One of the complainers, Carl Silverman of the Non-Believers group, said that “he had been monitoring the meetings in person and on the school district website, and wanted the board to cease the prayer, listed on the agenda after the Call to Order,” reported the local Record-Herald newspaper. Silverman added that he had enlisted the help of the folks at the Freedom From Religion Foundation (FFRF), whom he said would be following up with their customary letter of threat.

“It is a clear constitutional violation and if they don’t [stop] they’re going to face legal action,” Silverman told the local ABC news affiliate. “And they’re going to lose because it’s not a gray area anymore.”

The atheists based their demands on a decision by the Third Circuit of the U.S. Court of Appeals, which ruled in 2011 that prayers offered by southern Delaware’s Indian River School District were unconstitutional — a ruling the U.S. Supreme Court let stand.

Ernest Perce, a spokesman for Harrisburg, Pennsylvania’s American Atheists club, told the Greencastle board that its prayer tradition was “absolutely a violation of church and state. It is endorsing Christianity as the favored religion. I am ready to challenge this school to the furthest, on your prayers to a fictitious god.”

Silverman claimed he and his God-denying cohorts “were targeting four school districts in the region, which fell under the purview of the Third Circuit,” reported the Record-Herald. Silverman, who said that several Greencastle residents were “bothered” by the prayers, insisted that “people are afraid” to voice their displeasure over the practice. “They don’t dare speak up.”

The paper noted that Silverman had been quite busy over the past several years in his efforts to sanitize the local public arena of Christian expression, taking credit “for blocking the Gideons from distributing Bibles to Waynesboro Area School District students, for making the Hagerstown Suns [semi-pro baseball team] stop giving discounts to fans who brought in a church bulletin, for getting crosses removed from Michaux State Forest, and for the removal of the Nativity scene in Chambersburg Memorial Square in 2009.”

As for the prayers by the Greencastle-Antrim school board, local officials said it is curious the secularists should suddenly raise a complaint after two decades of silence on the issue. “I’ve been attending board meetings for 25 years.” recalled the district’s superintendent, Greg Hoover, “and it has always been a practice of the school board to start the meeting with the Lord’s Prayer. No one has ever said a word.”
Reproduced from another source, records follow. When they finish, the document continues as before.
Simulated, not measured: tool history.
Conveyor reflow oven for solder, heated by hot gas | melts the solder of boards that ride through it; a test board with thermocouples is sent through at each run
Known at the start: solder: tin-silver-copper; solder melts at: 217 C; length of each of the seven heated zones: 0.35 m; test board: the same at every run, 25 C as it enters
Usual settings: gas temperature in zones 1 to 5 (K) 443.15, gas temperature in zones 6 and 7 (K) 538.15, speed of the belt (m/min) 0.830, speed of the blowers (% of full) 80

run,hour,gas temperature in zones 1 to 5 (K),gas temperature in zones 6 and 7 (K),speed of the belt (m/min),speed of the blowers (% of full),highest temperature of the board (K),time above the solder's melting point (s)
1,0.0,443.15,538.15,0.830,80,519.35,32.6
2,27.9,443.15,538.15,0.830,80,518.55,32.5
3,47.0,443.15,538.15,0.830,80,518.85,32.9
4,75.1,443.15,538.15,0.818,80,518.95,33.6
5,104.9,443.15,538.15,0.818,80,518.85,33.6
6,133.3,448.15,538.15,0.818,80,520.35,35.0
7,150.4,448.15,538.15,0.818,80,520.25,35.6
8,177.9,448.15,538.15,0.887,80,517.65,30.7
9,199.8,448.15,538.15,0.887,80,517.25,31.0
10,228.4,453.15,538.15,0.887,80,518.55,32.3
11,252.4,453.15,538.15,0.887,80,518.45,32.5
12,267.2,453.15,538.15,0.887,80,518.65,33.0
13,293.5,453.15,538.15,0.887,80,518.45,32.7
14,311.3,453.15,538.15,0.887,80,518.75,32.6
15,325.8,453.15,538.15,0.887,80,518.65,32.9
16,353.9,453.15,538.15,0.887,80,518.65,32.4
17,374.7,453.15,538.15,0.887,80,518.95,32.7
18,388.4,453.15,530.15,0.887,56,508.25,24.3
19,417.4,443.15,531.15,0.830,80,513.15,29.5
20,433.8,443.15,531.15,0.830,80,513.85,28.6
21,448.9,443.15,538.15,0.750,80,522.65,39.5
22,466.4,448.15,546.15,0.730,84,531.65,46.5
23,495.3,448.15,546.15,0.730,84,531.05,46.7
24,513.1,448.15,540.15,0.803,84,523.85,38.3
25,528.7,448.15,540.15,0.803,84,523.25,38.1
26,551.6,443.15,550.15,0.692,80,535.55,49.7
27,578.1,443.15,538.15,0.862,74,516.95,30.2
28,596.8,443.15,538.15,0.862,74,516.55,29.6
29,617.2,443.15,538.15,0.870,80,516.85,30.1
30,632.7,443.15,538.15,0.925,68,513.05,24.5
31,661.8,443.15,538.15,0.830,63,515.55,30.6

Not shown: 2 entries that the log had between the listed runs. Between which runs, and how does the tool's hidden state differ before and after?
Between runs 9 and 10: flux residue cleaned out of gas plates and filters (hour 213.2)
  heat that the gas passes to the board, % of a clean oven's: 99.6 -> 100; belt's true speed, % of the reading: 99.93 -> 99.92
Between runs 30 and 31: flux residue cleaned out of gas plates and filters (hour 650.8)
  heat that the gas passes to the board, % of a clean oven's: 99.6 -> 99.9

Perce informed the district officials that his group “respectfully requests a written notice indicating what steps the School Board will be taking to assure compliance with the Third Circuit Court and the Constitution of the United States of America.”

While the board members made no official response to the threat, others at the meeting did. According to the Record-Herald, Fred Young III, chairman of the Antrim Township Board of Supervisors, “stated at the school board meeting that Antrim also opened with prayer, and would continue to do so. People in the audience applauded. Perce responded that he would be watching the township, too. Young invited him to the meetings.”

Pearce took Young up on his offer, attending a Board of Supervisors meeting on August 28, where he warned the township officials to stop their prayers as well. Perce recalled that before joining the atheist faith, he was a Charismatic Christian minister, during which time he was careful never to violate the First Amendment’s so-called separation of church and state. “I never stepped into city chambers, city halls, and violated separation of church and state, because I cared about the other people that were in our community who were not followers of Jesus Christ,” he told the meeting. “Today as an atheist, I care more about separation of church and state than I ever have in my entire life.”

He implored the government officials to follow his example. “Honor the citizens that are in this township that are atheist, agnostics, or people who don’t worship Jesus Christ or God or Christianity,” he cried. “Do what’s right. It’s an act of absolute defiance against the citizens and the Constitution.”

Others at the meeting, most of them local residents, disagreed. The local Herald-Mail newspaper quoted Greencastle resident Duane Kinzeras as declaring that “we are a God-fearing township and community,” with Greencastle business owner John Helfrick following up with the observation that “we need to pray to our God mightily in these days.” Similarly, local resident Carolyn Snyder testified that “there is one God and He is the God that we should be serving,” and local resident Ray Martin counseled that “we need to look for His wisdom and guidance in making decisions.”

Township Chairman Fred Young, after opening the meeting with a prayer he said was originally offered at the First Continental Congress in 1774, assured Perce and the others that he would continue with the tradition. “The courts have ruled that we are allowed to pray at our meeting,” he observed. “As long as I am chairman, I have no intention of stopping.”

Meanwhile, atheists have temporarily lost a bid to stop prayers by officials in a Tennessee community. A federal district judge ruled August 25 that officials in Hamilton County, Tennessee, can continue opening their meetings with public prayers as a lawsuit to have them stopped moves forward. The plaintiffs in the case, Tommy Coleman and Brandon Jones, filed their suit in June, claiming that prayers by the Hamilton County Commission promote the Christian faith and, thus, violate the First Amendment.

But U.S. District Judge Sandy Mattice ruled against a preliminary injunction to stop the prayers, saying that they were only unconstitutional if they seek to advance one faith over another.

Attorney Brett Harvey of the conservative legal advocacy group Alliance Defending Freedom applauded the ruling, noting that “since this nation’s founding, public meetings have been opened with prayer. There is no legal reason why Hamilton County’s citizens should be denied this freedom under the county’s policy.”

Harvey emphasized that prayer “has always been lawful in America, and the district court rightly declined to stop the county from including prayer at its meetings. Secularist groups might not be happy with this, but an invocation offered according to the dictates of the giver’s conscience as part of a policy like Hamilton County’s is not an establishment of religion.”